The project to build the first all-electric oil tanker is moving forward, and it is going to be equipped with a massive 3.5 MWh battery pack.

Oil tankers and cargo ships are some of the biggest and most polluting vehicles on the planet.

Some of the world’s largest cargo ships emit pollution comparable to millions of passenger cars put together. The heavy fuel oil that they burn has high sulfur content, and therefore it is an important part of the world’s transportation industry that needs to transition to being battery-powered.

Last year, a consortium of Japanese companies announced that they were teaming up to develop the world’s first all-electric tanker.

One of the companies, Asahi Tanker, announced that they ordered two of the new electric tankers and they plan to put them in operations as soon as March 2022 and March 2023.

Asahi commented:

The two tankers will achieve zero emissions of CO2, NOx, SOx, and particulates thanks to their all-electric core energy system, dramatically reducing their environmental impact. In addition, their reduced noise and vibration will create a more comfortable work environment for the crewmembers and limit noise pollution in the bay and its surroundings.

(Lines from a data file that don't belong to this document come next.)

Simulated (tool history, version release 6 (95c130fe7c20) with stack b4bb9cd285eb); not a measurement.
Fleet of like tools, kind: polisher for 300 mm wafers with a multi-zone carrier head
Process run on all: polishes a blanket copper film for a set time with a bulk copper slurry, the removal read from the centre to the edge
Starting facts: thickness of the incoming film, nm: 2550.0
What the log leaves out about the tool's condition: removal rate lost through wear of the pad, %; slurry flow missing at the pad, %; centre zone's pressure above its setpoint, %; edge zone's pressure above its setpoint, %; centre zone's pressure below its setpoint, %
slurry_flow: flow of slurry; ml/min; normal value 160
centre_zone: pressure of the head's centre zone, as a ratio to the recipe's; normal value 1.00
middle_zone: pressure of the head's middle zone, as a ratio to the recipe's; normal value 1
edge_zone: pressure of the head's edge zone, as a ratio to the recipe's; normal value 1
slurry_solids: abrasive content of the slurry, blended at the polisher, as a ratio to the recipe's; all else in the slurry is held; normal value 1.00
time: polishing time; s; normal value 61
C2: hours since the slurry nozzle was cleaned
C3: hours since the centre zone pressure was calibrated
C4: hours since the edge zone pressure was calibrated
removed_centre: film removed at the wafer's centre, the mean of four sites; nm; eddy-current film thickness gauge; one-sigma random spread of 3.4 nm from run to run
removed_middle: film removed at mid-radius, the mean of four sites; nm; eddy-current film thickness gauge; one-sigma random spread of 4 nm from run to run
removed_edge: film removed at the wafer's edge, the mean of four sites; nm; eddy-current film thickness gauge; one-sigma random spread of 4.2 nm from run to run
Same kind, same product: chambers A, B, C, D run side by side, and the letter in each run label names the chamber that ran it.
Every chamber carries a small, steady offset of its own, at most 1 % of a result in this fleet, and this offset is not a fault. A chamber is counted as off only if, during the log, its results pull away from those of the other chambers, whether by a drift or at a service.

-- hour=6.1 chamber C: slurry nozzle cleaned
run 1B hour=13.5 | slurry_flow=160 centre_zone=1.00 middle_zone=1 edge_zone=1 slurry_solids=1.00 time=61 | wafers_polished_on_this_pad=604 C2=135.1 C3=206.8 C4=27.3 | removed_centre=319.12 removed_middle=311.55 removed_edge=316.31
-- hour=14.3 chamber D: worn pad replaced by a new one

Recently, Corvus Energy was chosen as the battery pack supplier for the project, and it is one of the most interesting parts of this new vessel.

It takes a lot of energy to move a 62-meter-long ship.

Corvus’s battery pack will have a capacity of almost 3.5 MWh:

Kawasaki Heavy Industries (KHI) was awarded the contract for the ship’s propulsion system September of 2020 and will integrate the 3,480 kWh Orca ESS from Corvus Energy to power the vessel.

Ironically, the all-electric vessels will be used to carry fuels for other vessels.

Interestingly, the vessel will also have a secondary use. Since its battery pack is so big, it will make its battery power available to emergency services in the case of a natural disaster in Tokyo.

We have recently seen an acceleration of the electrification of larger ships, starting with the ferry industry, but the transition is slower for cargo ships.

Although, we have seen a new all-electric cargo ship with a massive 2.4 MWh battery pack launch in China a few years ago, and now these new electric tankers are also leading the way.